Report: Motorcycle Deaths Down in 2009
WASHINGTON - A report released April 22 by the Governors Highway Safety Association (GHSA) reveals that motorcycle fatalities declined in 2009 by at least 10 percent.
Based on preliminary data, GHSA is projecting that motorcycle fatalities declined from 5,290 in 2008 to 4,762 or less in 2009. The projection is based on data from 50 states and the District of Columbia. The declines come on the heels of 11 straight years of dramatic increases in motorcyclist deaths.
The new report -- the first state-by-state look at motorcycle fatalities in 2009 -- was completed by Dr. James Hedlund of Highway Safety North. Dr. Hedlund surveyed GHSA members, who reported fatality numbers for every state. While data are still preliminary, most states have quite complete fatality counts for at least nine months, making GHSA confident to forecast that deaths are down at least 10 percent for the full year, the association said.
GHSA is projecting declines in approximately three-fourth of states. The declines are notable in many states and in every region of the country. In California, for example, based on data for the first nine months, motorcycle deaths are predicted to be down 29 percent, while Florida and New York are down 27 and 16 percent, respectively.
As part of the report, GHSA members were asked to suggest reasons for the decline. States offered several reasons, including: less motorcycle travel due to the economy, fewer beginning motorcyclists, increased state attention to motorcycle safety programs, and poor cycling weather in some areas.

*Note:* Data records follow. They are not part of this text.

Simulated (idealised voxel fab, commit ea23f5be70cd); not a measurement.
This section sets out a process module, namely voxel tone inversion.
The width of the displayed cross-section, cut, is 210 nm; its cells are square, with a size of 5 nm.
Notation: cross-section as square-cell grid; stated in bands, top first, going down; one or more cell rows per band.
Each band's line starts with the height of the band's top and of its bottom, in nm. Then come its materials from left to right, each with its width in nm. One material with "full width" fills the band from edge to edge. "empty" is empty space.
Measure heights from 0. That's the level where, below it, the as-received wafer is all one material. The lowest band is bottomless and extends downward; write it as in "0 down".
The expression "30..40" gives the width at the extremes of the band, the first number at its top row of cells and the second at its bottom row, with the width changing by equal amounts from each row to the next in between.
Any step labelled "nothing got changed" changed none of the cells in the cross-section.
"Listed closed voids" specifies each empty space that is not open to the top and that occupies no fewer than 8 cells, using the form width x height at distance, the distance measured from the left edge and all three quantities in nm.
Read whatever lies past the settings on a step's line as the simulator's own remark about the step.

"Clearly the economy played a large role in motorcycle deaths declining in 2009," said GHSA Chairman Vernon Betkey. "Less disposable income translates into fewer leisure riders, and we suspect that the trend of inexperienced baby boomers buying bikes may have subsided."
Betkey noted that, as with decreases in the overall highway fatality rate, progress with motorcyclist deaths can be attributed to more than just the economy.
"Multiple states indicated that because of the increases in motorcyclist deaths from 1997-2008, addressing this area has been a priority for state highway safety programs," Betkey said.